The insurance industry is in danger of falling behind other companies because it is not interested in the latest digital technology.
Reuters reported that while some insurers are using developments such as telematics, or social media sources, to increase the amount of information they have about customers to reduce claims and make insurance cheaper for all most are luddite laggers.
Famously we will probably need “black boxes” in our cars so that we can be rewarded with lower insurance premiums if we drive carefully.
But apparently when it comes to Big Data, insurance companies are saying a big “no.”
This is because the insurance industry is still locked in the early 20th century, where pen and paper were mightier even that the typewriter.
Staff at Lloyd’s, home to more than 90 trading syndicates in London’s financial district, still trundle suitcases of claim forms for complex insurance transactions.
Lloyd’s Chief Executive Inga Beale has said the industry needs to take technology on board to maintain its role in global business. The firm recently appointed a Chief Data Officer and Beale said the sector needs to attract new, tech-savvy talent.
Part if the difficulty is that there are a mass of different systems out there and firms are often swallowed up by bigger insurers, makes it hard to streamline technology.

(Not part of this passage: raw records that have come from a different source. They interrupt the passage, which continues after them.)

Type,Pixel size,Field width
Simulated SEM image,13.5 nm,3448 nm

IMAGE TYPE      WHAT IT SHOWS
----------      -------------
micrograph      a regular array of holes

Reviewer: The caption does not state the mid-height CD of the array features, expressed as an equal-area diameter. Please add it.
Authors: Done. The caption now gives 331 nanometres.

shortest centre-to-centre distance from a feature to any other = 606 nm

Firms might like the idea of technology, but cannot be bothered spending because they are having trouble balancing their books with bond yields at record lows.
This is despite the fact that a report from Morgan Stanley and Boston Consulting Group says the first movers will clean up.
They say a full transformation to becoming a digital company could cut an insurer’s combined ratio by 21 percentage points, in other words making the firm more profitable. Expenses could fall by 10 percent of premiums and claims by 8 percent.